Monday, December 17, 2012

Fisking Marcotte is Like Shooting Fish in a Barrel

But here goes anyway:

National Review Writer Doubts the Power of the Bushmaster AR-15
By Amanda Marcotte


If you, like many red-blooded Americans, plan on joining the gun shopping spree that mass shootings usually inspire,

It is not the mass shooting that inspires gun shopping, it is the fear that the predictible hysteria will lead to a ban. So, it is prudent to buy while you still can.

The fact that he successfully killed 27 women and children with only one target escaping with an injury certainly suggests that the gun does what it was designed to do: kill a whole bunch of people in a short period of time.

There is a lot of history behind the development of the .223 Remington. To sum it up, the earlier cartridge types were more powerful than they needed to be. The 30.06 could be fatal at ranges of up to 800 yards while most soldiers lack the skill to make a hit beyond 200 yards. Further, it is better in a battlefield situation to wound (badly) than to kill outright. The logic is that a wounded soldier needs assistance while a dead one can wait for attention, so you remove more of the enemy by wounding them than by killing. Further advantages are that smaller lighter ammunition allows for more rounds to be carried and the lighter recoil helps with accuracy. Many states do not allow big game hunting with .223 Win because it is not deemed powerful enough. We err on the side of overkill for hunting because it is inhumane to inflict a wound which will kill, but only slowly.

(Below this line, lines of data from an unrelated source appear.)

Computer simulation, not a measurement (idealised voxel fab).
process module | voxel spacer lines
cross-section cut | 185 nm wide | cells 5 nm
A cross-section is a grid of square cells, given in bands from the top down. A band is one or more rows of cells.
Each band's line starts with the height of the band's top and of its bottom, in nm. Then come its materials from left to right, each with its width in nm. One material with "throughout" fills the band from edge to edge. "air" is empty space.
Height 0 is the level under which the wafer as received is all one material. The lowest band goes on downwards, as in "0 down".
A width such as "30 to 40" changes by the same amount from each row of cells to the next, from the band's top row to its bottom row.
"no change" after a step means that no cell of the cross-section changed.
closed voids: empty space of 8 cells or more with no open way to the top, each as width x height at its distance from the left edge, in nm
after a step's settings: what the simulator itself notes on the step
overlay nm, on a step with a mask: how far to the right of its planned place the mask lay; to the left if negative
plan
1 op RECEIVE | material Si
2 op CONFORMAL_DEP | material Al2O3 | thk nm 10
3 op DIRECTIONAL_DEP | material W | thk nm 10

But before you rush to give Bushmaster your hard-earned dollars, let me present a second opinion on the gun's manhood-bolstering capabilities from Robert VerBruggen, courtesy of the (sic) National Review Online, who argues that Lanza's weapon is too weak to bother banning:


VerBruggen's logic is not exactly difficult to follow: Gun control people claim that they are not after hunting weapons, but want to ban "powerful" "assault weapons". Hunting rifles are much more powerful than so-called assault weapons. So if you want to make a limit on how powerful civilian weapons can be, you will end up banning all large game rifles.